I am running a job on EMR with mrjob; I am using AMI version 2.4.7 and Hadoop version 1.0.3.
I want to specify the number of reducers for a job, because I want to provide a higher parallellism to the next one. Reading the answers to the other questions on this site, I gathered that I should set these parameters, and so I did:
mapred.reduce.tasks=576
mapred.tasktracker.reduce.tasks.maximum=24
However, it seems like the second option is not picked up: both the EMR and the Hadoop interfaces report that there are 576 reduce tasks to run, but the capacity of the cluster remains at 72 (r3.8xlarge instances).
I even see that the option is set in var/lib/hadoop/mapred/taskTracker/hadoop/jobcache/job_XXX/job.xml:<property><name>mapred.tasktracker.reduce.tasks.maximum</name><value>24</value></property>
. Still, only the default number (9) of actual reducers are running at the same time.
Why is the option not picked up by EMR? Or is there a different way to force a higher number of reducers on an instance?
With Hadoop 1, the map and reduce slots per node are set at the daemon level and thus require a restart of the TaskTracker daemons if the value is changed.
On EMR, the default number of slots per instance type can be found at http://docs.aws.amazon.com/ElasticMapReduce/latest/DeveloperGuide/HadoopMemoryDefault_H1.0.3.html.
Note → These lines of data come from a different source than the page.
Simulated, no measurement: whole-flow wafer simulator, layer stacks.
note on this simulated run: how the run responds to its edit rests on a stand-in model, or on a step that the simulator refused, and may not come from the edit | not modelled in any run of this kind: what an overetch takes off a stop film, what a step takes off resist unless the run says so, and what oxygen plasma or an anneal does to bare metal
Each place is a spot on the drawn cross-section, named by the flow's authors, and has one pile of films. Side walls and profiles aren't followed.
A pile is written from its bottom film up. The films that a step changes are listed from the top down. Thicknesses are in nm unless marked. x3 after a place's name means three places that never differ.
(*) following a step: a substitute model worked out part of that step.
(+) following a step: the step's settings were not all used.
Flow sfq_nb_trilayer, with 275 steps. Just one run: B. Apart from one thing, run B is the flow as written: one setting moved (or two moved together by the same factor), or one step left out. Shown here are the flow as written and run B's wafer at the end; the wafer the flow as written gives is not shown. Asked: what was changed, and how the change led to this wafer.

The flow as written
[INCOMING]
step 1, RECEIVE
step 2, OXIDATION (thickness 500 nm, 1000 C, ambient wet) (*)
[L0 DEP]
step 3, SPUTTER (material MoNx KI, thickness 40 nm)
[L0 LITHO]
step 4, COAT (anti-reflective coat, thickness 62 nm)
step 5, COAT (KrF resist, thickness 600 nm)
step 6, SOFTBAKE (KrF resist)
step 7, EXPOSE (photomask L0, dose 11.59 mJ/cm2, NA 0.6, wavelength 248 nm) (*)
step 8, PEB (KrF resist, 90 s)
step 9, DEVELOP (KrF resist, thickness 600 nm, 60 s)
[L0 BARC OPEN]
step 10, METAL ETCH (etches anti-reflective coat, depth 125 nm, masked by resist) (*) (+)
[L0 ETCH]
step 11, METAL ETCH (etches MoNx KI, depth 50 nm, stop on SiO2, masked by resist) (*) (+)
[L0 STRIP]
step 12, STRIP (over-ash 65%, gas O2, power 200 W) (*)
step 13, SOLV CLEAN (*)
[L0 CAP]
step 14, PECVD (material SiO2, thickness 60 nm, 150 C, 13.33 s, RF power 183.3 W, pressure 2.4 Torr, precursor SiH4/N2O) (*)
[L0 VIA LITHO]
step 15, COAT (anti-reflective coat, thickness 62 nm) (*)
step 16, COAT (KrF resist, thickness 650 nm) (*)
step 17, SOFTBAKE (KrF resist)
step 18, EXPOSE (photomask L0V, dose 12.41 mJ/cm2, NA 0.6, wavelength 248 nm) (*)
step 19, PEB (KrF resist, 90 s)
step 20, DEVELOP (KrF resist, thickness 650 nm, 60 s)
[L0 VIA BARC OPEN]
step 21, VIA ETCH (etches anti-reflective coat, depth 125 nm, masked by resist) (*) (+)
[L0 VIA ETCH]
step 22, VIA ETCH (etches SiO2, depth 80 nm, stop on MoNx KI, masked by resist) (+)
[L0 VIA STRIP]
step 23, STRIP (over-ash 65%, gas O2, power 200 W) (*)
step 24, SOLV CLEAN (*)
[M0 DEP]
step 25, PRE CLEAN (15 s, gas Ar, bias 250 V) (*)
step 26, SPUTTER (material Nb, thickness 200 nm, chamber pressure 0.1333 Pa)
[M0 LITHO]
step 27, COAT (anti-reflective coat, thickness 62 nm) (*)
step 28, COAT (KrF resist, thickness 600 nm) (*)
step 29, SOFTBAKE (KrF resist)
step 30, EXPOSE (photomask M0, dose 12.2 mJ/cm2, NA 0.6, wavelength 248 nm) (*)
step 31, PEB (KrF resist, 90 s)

In order to change these default values you will need to use a bootstrap action like configure-hadoop
to modify the mapred.tasktracker.reduce.tasks.maximum
on the cluster before Hadoop daemons start. See http://docs.aws.amazon.com/ElasticMapReduce/latest/DeveloperGuide/emr-plan-bootstrap.html#PredefinedbootstrapActions_ConfigureHadoop for more details.
Example (will need to be modified to match whatever interface is being used to create the cluster):
s3://<region>.elasticmapreduce/bootstrap-actions/configure-hadoop -m mapred.tasktracker.reduce.tasks.maximum=24
Please note if changing the number of slots per node be sure to adjust mapred.child.java.opts
to provide an upper memory amount that is reasonable for the amount of memory available.